A couple of weeks ago I managed to get to see the NASA exhibition at the ArtScience Museum in its final week. I had been meaning to go since it arrived back in November 2016 and was looking forward to seeing some space loot. Tickets were 2-for-1 in the final few days so it was all systems go for….sigh….launch.
We’ve all heard the theories about the moon landings being fake well “fake” is actually the key word I would choose to describe this entire exhibition as a vast majority of the exhibits were replicas and models. What’s the point? I would get a more engaging experience looking up picture of the real space artifacts on the internet rather than staring at plastic effigy that some dude in an office in Cape Canaveral rustled up with some Cornflakes boxes and sticky tape.
So spoiler alert; I didn’t really enjoy it and it was pretty disappointing. As I went around I just ended up reading the information signs and lowering my head every time I read the ubiquitous “replica” in brackets after the description.
First part was focused on the space race. Above us was a replica of Sputnik satellite. Graphically fine but nothing to write home about. Some old 60’s memorabilia set the scene for the era involved.

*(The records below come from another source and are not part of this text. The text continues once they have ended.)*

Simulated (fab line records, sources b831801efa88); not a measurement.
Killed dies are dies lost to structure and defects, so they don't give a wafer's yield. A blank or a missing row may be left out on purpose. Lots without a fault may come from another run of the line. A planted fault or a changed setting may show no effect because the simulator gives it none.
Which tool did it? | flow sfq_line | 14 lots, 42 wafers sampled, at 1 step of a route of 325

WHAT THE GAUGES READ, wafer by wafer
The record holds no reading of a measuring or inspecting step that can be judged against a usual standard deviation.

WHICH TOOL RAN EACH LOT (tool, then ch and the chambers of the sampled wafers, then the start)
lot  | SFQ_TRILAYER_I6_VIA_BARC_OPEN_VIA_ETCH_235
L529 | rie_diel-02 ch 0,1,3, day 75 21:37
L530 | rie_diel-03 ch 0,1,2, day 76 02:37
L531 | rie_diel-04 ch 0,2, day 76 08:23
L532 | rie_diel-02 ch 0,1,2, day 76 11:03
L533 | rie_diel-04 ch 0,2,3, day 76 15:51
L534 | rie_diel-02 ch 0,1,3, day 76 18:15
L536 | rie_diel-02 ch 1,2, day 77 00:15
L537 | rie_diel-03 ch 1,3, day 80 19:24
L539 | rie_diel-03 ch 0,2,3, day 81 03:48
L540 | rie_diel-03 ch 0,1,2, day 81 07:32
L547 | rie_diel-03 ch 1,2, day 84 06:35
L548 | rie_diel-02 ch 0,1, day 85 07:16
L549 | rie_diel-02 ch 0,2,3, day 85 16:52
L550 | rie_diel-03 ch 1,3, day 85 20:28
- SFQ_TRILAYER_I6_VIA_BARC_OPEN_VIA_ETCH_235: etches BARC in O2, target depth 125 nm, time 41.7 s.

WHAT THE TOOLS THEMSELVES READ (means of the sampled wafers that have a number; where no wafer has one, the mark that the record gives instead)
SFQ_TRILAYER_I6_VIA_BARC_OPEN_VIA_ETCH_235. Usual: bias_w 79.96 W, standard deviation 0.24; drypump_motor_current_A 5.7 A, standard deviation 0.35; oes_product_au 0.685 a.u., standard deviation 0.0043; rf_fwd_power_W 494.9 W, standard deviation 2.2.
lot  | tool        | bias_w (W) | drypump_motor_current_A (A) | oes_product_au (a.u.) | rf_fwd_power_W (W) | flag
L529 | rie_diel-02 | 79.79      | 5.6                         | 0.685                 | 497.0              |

I guess the few authentic highlights were the REAL engine parts..at least I think they were real. Seeing the innards of wires and industrial tape and basic soldering really puts into perspective how innovative yet daring the NASA scientists were. I guess it was rocket science after all.
So after the engines you pretty much went through a model show-room of cockpits, modules, and rockets. It got boring where it should have got awe-inspiring.
Near the end there was a little miniature version of that big G-Force astronaut thingy (you know the one, James Bond was locked in one back in the day) for people to try out and that was pretty much that. I waited around to see if the door opened at the end of a spin and a pool of vomit would just flood out. It didn’t, people came out with faces asking “that’s it?” and just wandered off in a daze to the exit.
Sadly, I followed them too, in a daze, and was not sad to leave.
What was I looking for in a space exhibition? I was looking for real artifacts and an exhibition that left me with more questions than answers and a sense of awe. It failed on both counts…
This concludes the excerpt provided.